This is a _great_ article. One of the things I enjoy most is finding new ways to understand or think about things I already feel like I know. This article helped me do both with transformer networks. I especially liked how explicitly and simply things were explained like queries, keys, and values; permutation equivariance; and even the distinction between learned model parameters and parameters derived from the data (like the attention weights).

The author quotes Feynman, and I think this is a great example of his concept of explaining complex subjects in simple terms.


And here I was, excited to learn something about actual transformers, something involving wire and metal..


Same. Magnetization current and core saturation are fairly fundamental properties influencing transformer design, but they're barely even mentioned in introductory texts.

I feel like a lot of modern transformers are just sort of cargo-cult imports of old designs because everyone who knew the salient parameters has retired and the current crew just kinda nudges things until they work. A from-scratch explanation, up to the current state of the art, would be invaluable to anyone who deals with them.

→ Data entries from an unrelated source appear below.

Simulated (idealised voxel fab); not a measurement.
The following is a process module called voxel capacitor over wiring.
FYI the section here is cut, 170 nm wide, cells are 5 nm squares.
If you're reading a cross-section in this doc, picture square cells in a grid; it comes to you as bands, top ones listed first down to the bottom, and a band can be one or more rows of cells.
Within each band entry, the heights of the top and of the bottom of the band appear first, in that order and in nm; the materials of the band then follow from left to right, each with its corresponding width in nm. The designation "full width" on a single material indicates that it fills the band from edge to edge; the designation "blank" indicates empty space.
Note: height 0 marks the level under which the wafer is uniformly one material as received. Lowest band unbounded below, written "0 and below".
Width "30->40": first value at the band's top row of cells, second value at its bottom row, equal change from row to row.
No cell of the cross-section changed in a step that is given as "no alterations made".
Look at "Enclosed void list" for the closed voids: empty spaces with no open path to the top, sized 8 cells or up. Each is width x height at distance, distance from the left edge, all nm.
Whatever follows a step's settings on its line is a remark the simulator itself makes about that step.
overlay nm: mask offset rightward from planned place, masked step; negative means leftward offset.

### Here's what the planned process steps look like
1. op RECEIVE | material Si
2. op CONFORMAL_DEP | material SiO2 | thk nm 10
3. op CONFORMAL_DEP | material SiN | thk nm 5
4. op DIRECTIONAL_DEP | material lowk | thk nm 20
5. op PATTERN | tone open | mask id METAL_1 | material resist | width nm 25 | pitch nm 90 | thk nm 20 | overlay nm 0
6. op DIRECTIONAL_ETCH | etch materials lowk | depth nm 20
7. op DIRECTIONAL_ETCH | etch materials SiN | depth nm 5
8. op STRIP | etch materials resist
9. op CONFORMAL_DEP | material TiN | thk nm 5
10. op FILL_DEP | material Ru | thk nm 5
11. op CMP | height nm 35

But nah. This is HN, where headlines are their own code.


In that case you might enjoy this:

https://ludens.cl/paradise/turbine/turbine.html

Was posted here a while back. Fascinating guy.


I thought it would be about making a Transformers like toy using 3D printing or something.


That would be a really neat project: printing a functional transformer as a single piece.


Same here, would have loved a build creating some actual transformers :)


We did in school on a coil winding machine, and also learned the math.

I don't rember the winding part being that much fun. :)

It was something old, akin to this: https://www.youtube.com/watch?v=Y-GyMYZ8yTU


RF transformers (in forms of various coils, chokes, baluns, etc) are more interesting and complex to analyze. I once winded three of them, and none worked. I thought I finally found an article that explains the subject, well, not a chance ;-)


I was hoping for monad transformers.


This is the best article I have read so far explaining the transformer architecture. The clear and intuitive explanation can’t be praised enough.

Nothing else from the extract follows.